Vyper V3 Python

Vyper V3 Python

A very small company competing to build the Army’s lightest vehicles just got a big lift from a heavy hitter. “This levels the playing field,” Vyper Adamas president Shane Sterling told me of his firm’s new alliance with Spartan Chassis. “We as a company now have the industrial might behind us to produce our product.”

That might comes from Michigan-based Spartan, which started out building firetrucks but expanded rapidly during the post-9/11 wars, working mainly on Mine-Resistant Ambush-Protected vehicles. The MRAPs could survive most roadside bombs but proved too heavy and awkward to maneuver offroad. The Army and Marines want to replace them with a nimbler but still well-protected Joint Light Tactical Vehicle, weighing in at a relatively modest 14,000 lbs. But the Army has also decided it needs something much lighter to parachute-drop in with the Airborne: a 4,500-lb Ultra-Light Combat Vehicle, an unarmored nine-man transport, and a modestly better-armored Light Reconnaissance Vehicle.

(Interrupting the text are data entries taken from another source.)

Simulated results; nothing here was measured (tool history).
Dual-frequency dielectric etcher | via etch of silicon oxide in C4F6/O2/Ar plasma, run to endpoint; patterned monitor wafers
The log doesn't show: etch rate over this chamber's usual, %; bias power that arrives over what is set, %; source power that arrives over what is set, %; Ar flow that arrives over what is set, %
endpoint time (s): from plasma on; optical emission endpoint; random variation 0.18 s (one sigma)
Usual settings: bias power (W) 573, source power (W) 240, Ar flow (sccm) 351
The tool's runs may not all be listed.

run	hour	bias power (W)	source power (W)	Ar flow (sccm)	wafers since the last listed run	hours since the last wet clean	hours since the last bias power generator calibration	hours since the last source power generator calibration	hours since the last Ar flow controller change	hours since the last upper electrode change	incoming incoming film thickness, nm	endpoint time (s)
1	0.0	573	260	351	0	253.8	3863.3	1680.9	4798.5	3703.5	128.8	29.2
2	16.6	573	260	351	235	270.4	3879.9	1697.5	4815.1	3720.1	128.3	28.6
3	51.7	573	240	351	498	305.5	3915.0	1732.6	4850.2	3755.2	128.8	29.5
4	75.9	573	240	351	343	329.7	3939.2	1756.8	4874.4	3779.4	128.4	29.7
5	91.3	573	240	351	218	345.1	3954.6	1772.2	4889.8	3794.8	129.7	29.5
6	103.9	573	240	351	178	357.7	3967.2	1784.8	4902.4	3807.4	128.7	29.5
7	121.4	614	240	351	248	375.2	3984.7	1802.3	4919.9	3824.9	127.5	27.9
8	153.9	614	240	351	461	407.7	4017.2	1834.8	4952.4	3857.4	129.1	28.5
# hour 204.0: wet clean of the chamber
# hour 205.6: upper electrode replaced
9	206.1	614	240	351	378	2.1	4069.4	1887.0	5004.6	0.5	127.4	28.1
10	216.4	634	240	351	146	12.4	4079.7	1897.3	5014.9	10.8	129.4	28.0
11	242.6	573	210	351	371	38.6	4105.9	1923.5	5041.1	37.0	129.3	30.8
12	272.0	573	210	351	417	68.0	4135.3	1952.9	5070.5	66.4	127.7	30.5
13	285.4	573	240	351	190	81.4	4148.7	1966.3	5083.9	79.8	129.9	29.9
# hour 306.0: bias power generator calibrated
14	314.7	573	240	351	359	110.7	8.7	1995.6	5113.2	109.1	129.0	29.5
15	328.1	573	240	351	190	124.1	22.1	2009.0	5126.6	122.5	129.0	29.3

Vyper Adamas has built small numbers of innovative vehicles for special operations customers they decline to name. In the competition to build the ULCV and LRV for the so-called Big Army, however, they were dwarfed by competitors like General Dynamics and Boeing. It turns out they had a plan for that problem all along: marry their design team to Spartan’s manufacturing power.

Vyper V3 Python

Vyper V3 Python

“It says a lot about our product and reputation to have a company like Spartan behind us,” Sterling told me. “They have won numerous awards in the past five years for innovation and their ability to produce products on time.”

“As a smaller company, we are extremely nimble, with the ability to design, develop, and now implement, on an extremely large scale, the numbers of vehicles that might be asked of us,” Sterling said. “Senator McCain recently alluded to the fact that he would like smaller companies to bid and compete on contacts.  Well, Vyper is that company.”